Stephen Dunn/Getty ImagesBuster Posey is safe at home with San Francisco’s second run of the game.
Madison Bumgarner has the same last name that James Garner was born with, which is enough to make me wish that Jim Rockford would solve the Dodgers’ criminal woes. Or that at least there might be an appearance by an angel.
Instead, the Dodgers dropped their fifth straight game, 5-2 to San Francisco. The Dodgers fell six games behind San Diego in the National League West and 2 1/2 behind Cincinnati for the NL wild card.
In his first major-league appearance of 2010, James McDonald looked good in a 1-2-3 first inning and escaped a bases-loaded, none-out jam of his own creation in the second inning. But then came two runs with two out in the third, and then more painfully, a two-run homer by No. 8 hitter Nate Schierholtz in the fourth that gave the offensively challenged Giants a 4-0 lead behind their talented rookie Bumgarner. McDonald finished the night allowing 11 baserunners in his five innings.
Starting the bottom of the sixth, NL batting average leader Rafael Furcal moved into fifth place on the team in homers with his seventh of the season. Jamey Carroll singled, and two outs later, James Loney walked, sending the tying run to the plate and Bumgarner to the dugout. But the Dodgers didn’t tie the game, settling for a gift run thanks to a wild pitch by Guillermo Mota and a fielder’s choice grounder by Matt Kemp (3 for 4) on which Carroll was ruled (incorrectly, it appeared) to have touched home before Loney was tagged out.
In the bottom of the seventh, the Dodgers got another look at the game when two-out walks to Garret Anderson and Carroll sandwiched a Furcal single. Lefty Jeremy Affeldt came in to pitch to Ethier, who hasn’t done a whole lot with them all year. Ethier grounded to first.

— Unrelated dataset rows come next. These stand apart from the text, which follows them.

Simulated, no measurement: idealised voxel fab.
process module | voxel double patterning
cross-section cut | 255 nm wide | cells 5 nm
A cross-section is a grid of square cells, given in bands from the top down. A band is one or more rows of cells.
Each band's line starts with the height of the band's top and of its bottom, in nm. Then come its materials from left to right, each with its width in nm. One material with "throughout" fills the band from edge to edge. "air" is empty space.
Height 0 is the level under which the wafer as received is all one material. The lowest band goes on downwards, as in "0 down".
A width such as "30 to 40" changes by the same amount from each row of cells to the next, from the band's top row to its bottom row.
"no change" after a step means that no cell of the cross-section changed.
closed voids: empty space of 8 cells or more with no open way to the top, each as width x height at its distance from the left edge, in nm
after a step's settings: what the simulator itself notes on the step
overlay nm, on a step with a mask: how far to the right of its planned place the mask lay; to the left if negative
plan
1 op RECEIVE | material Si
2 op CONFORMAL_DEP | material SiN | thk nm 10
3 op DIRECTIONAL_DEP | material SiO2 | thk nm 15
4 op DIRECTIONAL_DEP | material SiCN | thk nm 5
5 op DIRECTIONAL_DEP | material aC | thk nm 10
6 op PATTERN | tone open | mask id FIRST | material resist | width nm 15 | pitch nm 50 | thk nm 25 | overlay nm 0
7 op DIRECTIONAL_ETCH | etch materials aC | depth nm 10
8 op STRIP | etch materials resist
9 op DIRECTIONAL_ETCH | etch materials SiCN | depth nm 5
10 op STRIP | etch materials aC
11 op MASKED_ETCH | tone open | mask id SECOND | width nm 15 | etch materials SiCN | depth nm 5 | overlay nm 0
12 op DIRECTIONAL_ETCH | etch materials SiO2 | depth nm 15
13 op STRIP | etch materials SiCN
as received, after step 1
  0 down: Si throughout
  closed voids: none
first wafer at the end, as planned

San Francisco got an eighth-inning insurance run on what might have been another umpire mistake, a bases-loaded sacrifice fly on which other baserunners might have passed each other.
One more chance came for the Dodgers in the bottom of the ninth when Russell Martin and Furcal each got their third hits of the night, putting two runners on and the tying run at the plate with one out. Blake DeWitt struck out after taking a close 2-0 pitch for a strike.
That brought up Ethier, and it had been, what, a couple months since his most recent waving of walkoff magic. Giants closer Brian Wilson pitched carefully, walking Ethier to load the bases. But Wilson then struck out his sometimes-nemesis Casey Blake on three pitches.
There was no Rockford in Mudville tonight.
McDonald’s turn in the rotation comes next Saturday afternoon against the Mets. He, Carlos Monasterios (two shutout innings tonight) or John Ely are all candidates to take the turn.